Moving shards is slow - Solution

I would like to add my solution to Moving shards is slow

The solution has two parts:

  • Ensure the primaries are balanced over all the nodes so the recovery load is well distributed. This was done with an external shard balancer: It swaps primary shards with replicas (using a series of moves) until they are evenly distributed. This increases the total shard movement, but decreases recovery time significantly when it is needed.
  • Recover only one-shard-per-node-at-a-time, only one-primary-per-node-at-a-time. Something terrible happens when you ask a node to recover/move more than one shard at a time. Maybe it is a classic "it takes twice as long to do twice as much", but it seems much worse than that. When shards must recover, we track which pair of nodes (source node and destination node) is involved and ensure those nodes are not already busy with another shard recovery. By blocking recoveries until the nodes are free, the overall recovery time is reduced significantly. This technique is also done with the same external shard balancer.

Using this technique, shard recovery can be reduced from a week (or never, in some pathological shard/node cases), to a couple of days. The cluster went from constantly yellow, to almost always green. Life is good now.

You can also turn off ingestion during recovery: It noticeably improves recovery time, but that is common knowledge.
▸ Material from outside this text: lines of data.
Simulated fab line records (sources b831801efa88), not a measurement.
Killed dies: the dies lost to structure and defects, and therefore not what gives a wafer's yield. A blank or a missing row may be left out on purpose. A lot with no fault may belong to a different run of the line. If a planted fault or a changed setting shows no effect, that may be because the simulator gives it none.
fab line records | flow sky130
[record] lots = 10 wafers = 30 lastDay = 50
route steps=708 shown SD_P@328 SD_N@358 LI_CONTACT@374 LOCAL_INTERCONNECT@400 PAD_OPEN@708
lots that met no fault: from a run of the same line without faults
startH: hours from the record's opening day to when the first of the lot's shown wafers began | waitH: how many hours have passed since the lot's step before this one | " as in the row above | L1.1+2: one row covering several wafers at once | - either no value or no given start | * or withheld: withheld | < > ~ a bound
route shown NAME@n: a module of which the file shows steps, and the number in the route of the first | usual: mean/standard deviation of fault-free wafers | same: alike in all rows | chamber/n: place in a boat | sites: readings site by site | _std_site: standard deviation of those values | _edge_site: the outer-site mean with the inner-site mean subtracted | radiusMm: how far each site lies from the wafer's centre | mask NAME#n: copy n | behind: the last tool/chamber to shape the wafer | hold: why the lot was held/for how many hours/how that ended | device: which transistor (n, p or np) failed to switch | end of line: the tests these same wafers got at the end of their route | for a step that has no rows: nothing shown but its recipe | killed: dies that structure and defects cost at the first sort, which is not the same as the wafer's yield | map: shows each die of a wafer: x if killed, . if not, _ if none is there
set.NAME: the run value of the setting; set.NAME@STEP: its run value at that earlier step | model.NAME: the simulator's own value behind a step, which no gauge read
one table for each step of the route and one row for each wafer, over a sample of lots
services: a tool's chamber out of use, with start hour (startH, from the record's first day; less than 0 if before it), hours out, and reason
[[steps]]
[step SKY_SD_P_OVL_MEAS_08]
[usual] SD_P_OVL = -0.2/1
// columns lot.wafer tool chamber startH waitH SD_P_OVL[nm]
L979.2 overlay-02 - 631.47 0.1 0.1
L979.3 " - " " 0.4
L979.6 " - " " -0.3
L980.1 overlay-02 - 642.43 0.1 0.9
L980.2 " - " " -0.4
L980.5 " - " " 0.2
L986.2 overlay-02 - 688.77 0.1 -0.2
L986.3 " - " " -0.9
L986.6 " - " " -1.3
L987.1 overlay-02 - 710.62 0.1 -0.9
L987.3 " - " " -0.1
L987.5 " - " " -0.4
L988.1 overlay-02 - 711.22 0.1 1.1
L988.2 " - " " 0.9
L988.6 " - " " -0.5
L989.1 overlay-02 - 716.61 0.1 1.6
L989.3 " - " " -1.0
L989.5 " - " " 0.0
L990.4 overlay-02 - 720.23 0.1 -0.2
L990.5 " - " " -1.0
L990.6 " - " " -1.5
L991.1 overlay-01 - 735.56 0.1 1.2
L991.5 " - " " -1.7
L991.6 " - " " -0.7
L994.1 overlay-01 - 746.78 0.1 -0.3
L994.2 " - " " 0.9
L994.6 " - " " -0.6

Note: The cluster is about 40 EC2 nodes, 4K shards (2K primary shards), median shard size is about 20Gb, total primaries sum to 35Tb on disk.

What version are you running?

With things like (sync) flush it shouldn't take a week to handle that many shards.

The original post was version 6.1.2. My current version is 6.5.4.

During big recoveries, like upgrading half the nodes, the shards would start out recovering quickly and then an hour, or so, slow to a crawl: Down to kilobytes-per-second. I could not get my recovery rate to be any faster, the math would indicate it would take months at this rate. I think I covered this in my other post. The older versions of ES did not have this problem; with version 6 my cluster was always yellow: There were always some replicas that were constantly initializing.

For the longest time I thought the slowness was caused by EC2 network limits between machines: Testing random bytes file transfer between machines looked good, but maybe AWS has a hidden network credit system that allowed bursty transfers, but clamped down on long-term high-volume network activity between machines. A few months ago the lack-of-shard-recovery become dire; I had to figure out what the problem was, and somehow measure properties of this "AWS network clamp" so I could work around it.

So I opened multiple windows to all my nodes, stop all the ingestion, installed network monitoring and watched the network over days while nodes got allocated: The AWS network clamp never appeared. The nodes were transferring data, recovering at just kilobytes per second, but there was still network capacity to do file transfers between nodes. So I try manually requesting shard allocation, one-at-a-time: It was fast. I concluded there must be some pathology when I ask for more than one shard to allocate at a time.

Due to my cluster's particular configuration, all the primaries end up on just a few machines. During recovery, those nodes are doing all the work, and if I ask the cluster to allocate two replicas that have primaries on the same node, then recovery goes extra slow; it take a day, or more, or the allocation just cancels after some number of hours: The replicas move from initializing to unassigned.

I added code to my shard balancer to consider this limitation: Ensuring a node is involved in recovering just one shard at a time. Replication is fast. My cluster is always green.

This topic was automatically closed 28 days after the last reply. New replies are no longer allowed.